A month ago, I was out at dinner seated next to an aged man in a wheelchair. We struck up some casual conversation, and eventually he asked me where I went to school. When I answered UC Santa Barbara, he just looked at me with a wry smile, clearly perturbed. “That place is a playground,” he said dryly.
“Life’s a playground,” I responded curtly. He didn’t offer a response.
The lesson learned from this abrasive appraisal of UCSB is one that I believe resonates with many students at this school. For whatever reason – be it the notoriety of Isla Vista, the legacy of self-glorifying Playboy articles, or sensationalized anecdotes from alumni – this school has managed to garner a reputation based solely around booze, out-of-control parties and – this one was new to me – a playground. I relish the parties, the subsequent tomfoolery, and the laissez-faire lifestyle UCSB breeds. It’s these attributes, among others, that make this school so welcoming. But with complete sincerity, I’m entirely proud of the educational opportunities this university has afforded me. There have been many classes I slept through, and many professors whose names I forgot after throwing out the syllabus. On the other hand, there have been classes that changed my entire outlook on life, and professors whose intellect and passion for teaching have inspired me both as a student and a human being. Are there as many professors at UCSB that lead in their respected field as there are at UC Berkeley? I doubt it. Does this mean they aren’t as dedicated and ready for the job? If anything, the professors here – most of whom live for what they do, and not their paycheck – are less jaded and more in touch with their students, which in turn fosters a better learning process.
Of course, this all implies that we actually attend class, or care about our education. We aren’t just dicking around on the swing set all day. I can’t speak for the whole student body, but I’m here to have the most fun, memorable four years of my life. At the same time, when I need to put down the Natty and pick up my book, I will, because at the end of the day I want that A, and I don’t want to snort 3 milligrams of Adderall to get it (see: Berkeley).

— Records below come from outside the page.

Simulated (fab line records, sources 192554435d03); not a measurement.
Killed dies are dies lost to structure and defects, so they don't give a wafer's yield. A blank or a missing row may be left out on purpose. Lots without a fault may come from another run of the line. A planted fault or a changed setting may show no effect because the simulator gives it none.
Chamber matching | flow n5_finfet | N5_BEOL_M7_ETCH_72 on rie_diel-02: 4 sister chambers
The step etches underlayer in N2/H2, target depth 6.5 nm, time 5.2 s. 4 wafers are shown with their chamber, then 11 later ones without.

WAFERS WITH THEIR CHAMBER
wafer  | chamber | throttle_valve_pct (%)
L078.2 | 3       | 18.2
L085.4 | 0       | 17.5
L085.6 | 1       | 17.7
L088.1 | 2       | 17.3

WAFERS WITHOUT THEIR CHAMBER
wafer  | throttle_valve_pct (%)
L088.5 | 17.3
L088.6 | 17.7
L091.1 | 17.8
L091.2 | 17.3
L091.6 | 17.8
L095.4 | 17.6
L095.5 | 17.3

I admit Halloween is ridiculous, but until we get a football team (which sadly will never happen) no one can judge us on drunken idiocy. All it takes is one visit to a school with a football team to witness the mild retardation that exists in any college kid, whether he’s an Aztec or a Golden Bear. What they call “Game Day” revolves around the consumption of as much alcohol as possible, hours before the coin gets tossed. On one visit up to Berkeley, I witnessed a middle-aged doctor using a beer bong, and two guys on a balcony trying to pour a pitcher of Coors Light into the mouth of a girl below. Now, I don’t want to sound condescending here, because I do love hot girls and beer. I just want to clarify that drunken fools exist everywhere. Even at – gasp! – Berkeley.
Cal might not ever be deemed a party school and that’s fine, because it’ll keep the more attractive girls coming here in the future. I can only hope that one day people outside the realm of UCSB will get their heads out of their asses and realize we’re all in this game together, just trying to get by, get drunk, and enjoy these short four years of bliss.